- Time: Monday/Wednesday 1:10pm - 2:25pm
- Location: 417 International Affairs Building
- Instuctor: Andreas C. Müller
- Office hours: Monday, 10am-12pm, Interchurch 320K
- Course Assistants:
- Shubham Agrawal sa3762 Wednesday 3pm-5pm
- Deka Auliya Akbar da2897 Thursday 10am-12pm
- Ishaan Arora ia2419 Thursdays 3:40pm-5:40pm
- Ritesh Baldva rb3447 Monday 11am-1pm
- Satvik Jain sj2995 Friday 4pm-6pm
- Hritik Jain hj2533 Truesday 2pm-4pm
- Amogh Mishra am5323 Fridays 7pm-9pm
- Kumari Nishu kn2492 Thursdays 1:30pm-3:30pm
- Kartik Parnami kp2844 Monday 7pm-9pm
- Neelam Patodia np2723 Thursday 7pm-9pm
- Jiayin Yang jy3016 Tuesday 2pm-4pm
MS DS students can enroll via SSOL. External students need to follow the Cross-Registration Instructions provided by DSI. The course will be restricted during early registration for just DSI students. If there is space, we will open up the waiting list to non-DSI students on January 14th.
Waiting list #
Undergraduate and Master students not in the DSI program will be admitted from the waiting list in order of position on the waiting list. The class has been extended to 225 students to accommodate the demand. If you are an undergraduate or master student, please don’t reach out to the instructor to be let into the class. Students will be enrolled based on their place on the waiting list if spaces become available.
Auditing Applied Machine Learning #
If you are not able to enroll in the course or would like to audit for other reasons, anyone interested can get acces to the coursework and piazza platforms. Please email a CA to get yourself added once the class started. If you are auditing, your exams and homework will not be graded, and the class will not be included in your transcript.
Each lecture will be recorded and posted on Youtube. While it is suggested to attend the lectures in person, it’s not required. Please be aware that the lecture audio might capture questions asked during the lecture.

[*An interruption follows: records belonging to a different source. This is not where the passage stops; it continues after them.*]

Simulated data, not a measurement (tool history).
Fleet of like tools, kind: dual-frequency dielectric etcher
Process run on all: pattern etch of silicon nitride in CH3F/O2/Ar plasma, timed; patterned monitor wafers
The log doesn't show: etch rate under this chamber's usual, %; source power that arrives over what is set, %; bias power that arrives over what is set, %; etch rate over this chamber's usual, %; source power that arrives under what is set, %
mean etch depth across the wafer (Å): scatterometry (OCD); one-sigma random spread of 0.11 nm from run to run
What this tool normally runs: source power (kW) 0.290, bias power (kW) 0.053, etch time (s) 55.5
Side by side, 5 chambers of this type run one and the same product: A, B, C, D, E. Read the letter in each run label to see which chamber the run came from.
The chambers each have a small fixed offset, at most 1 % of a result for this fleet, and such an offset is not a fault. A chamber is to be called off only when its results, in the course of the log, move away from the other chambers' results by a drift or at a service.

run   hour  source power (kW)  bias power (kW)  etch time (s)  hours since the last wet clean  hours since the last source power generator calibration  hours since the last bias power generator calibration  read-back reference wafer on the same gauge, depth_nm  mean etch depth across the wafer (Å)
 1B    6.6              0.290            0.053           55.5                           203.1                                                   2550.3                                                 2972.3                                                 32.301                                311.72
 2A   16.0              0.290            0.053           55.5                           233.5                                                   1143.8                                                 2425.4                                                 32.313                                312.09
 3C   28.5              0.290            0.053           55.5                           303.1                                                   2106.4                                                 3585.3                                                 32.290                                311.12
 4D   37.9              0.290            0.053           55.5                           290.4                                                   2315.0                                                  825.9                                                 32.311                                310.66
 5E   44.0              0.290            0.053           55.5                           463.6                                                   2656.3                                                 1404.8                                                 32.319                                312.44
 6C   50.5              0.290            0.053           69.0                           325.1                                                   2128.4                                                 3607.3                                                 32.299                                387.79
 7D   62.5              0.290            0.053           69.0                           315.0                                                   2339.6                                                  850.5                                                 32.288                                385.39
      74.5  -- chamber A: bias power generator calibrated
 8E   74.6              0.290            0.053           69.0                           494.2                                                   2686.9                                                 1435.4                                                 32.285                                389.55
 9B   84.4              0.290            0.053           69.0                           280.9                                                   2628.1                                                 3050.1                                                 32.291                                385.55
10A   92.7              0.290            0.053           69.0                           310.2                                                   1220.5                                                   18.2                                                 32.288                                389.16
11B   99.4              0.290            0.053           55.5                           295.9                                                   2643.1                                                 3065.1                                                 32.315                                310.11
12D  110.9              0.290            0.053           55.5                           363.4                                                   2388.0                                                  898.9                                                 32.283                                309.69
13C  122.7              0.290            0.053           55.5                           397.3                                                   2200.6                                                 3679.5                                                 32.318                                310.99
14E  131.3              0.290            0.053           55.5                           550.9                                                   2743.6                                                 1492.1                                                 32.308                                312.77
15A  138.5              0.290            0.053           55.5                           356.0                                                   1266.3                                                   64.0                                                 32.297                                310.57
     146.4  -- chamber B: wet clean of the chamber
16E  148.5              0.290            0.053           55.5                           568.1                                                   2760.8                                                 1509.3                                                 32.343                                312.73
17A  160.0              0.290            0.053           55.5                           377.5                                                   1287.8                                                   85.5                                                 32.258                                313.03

This class offers a hands-on approach to machine learning and data science. The class discusses the application of machine learning methods like SVMs, Random Forests, Gradient Boosting and neural networks on real world dataset, including data preparation, model selection and evaluation. This class complements COMS W4721 in that it relies entirely on available open source implementations in scikit-learn and tensor flow for all implementations. Apart from applying models, we will also discuss software development tools and practices relevant to productionizing machine learning models.
Familiarity with Python programming and basic use of NumPy, pandas and matplotlib. A good reference is the Python Data Science Handbook by Jake VanderPlas. It’s online for free and available as a notebook at the link above. I highly recommend going through it before starting the class.
Grading / course grade #
6 homework assignments (60%), midterm exam (20%), final in-class exam (20%). All homework assignments are programming assignments and need to be submitted via Github (as will be explained in the class). The midterm will test material from the first half of the class, while the second exam will test material from the second half.
Homework policy #
All homework assignments are due at 1pm. No later submissions (or commits) will be accepted. There are no deadline extensions. The last commit before the deadline will be counted as your submission. All code is expected to run on Python 3.4 and adhere to the pep8 standard.
The exams will be written, no computer or course material allowed. Everything that is on the slides or on the notes to the slides is up for testing. There might be some minor coding, but mostly conceptual questions and multiple choice.
The general syntax of the libraries that are discussed in class is up for testing, but the point is not to memorize all functions and arguments.
Academic rules of conduct #
You are expected to adhere to the Academic Honesty policy of the Computer Science Department, as well as the following course-specific policies.
You are welcome and encouraged to discuss course materials and reading assignments with other students. Please limit discussion of homework to general approaches. You are not allowed to share code between submissions or submission groups. For homeworks submitted individually, each individual is required to write their own solution. For homeworks submitted in groups (if allowed), a single write-up should be submitted. Collaboration is not permitted for any of the exams.
Use of outside references #
Students are welcome to use any outside materials sources on general machine learning and data science topics. However, you are not permitted to use solutions to specific homework tasks or problems that you find online. Code that is provided during the lectures or as part of the github repository can be reused for the homework, but should be marked as such.
Violation of any portion of these policies will result in a penalty to be assessed at the instructor’s discretion. This may include receiving a zero grade for the assignment in question AND a failing grade for the whole course, even for the first infraction. Such students are also reported to the relevant Deans’ offices that handle cases of academic dishonesty.
Copyright notice #
Lecture slides, notes, illustrations and notebooks are licensed under CC-0 and can be used without requiring acknowledgement for any purpose (though acknowledgement is appreciated). Homeworks, homework solutions, exams and exam solutions are copyrighted and may not be re-distributed without explicit permission from the instructor.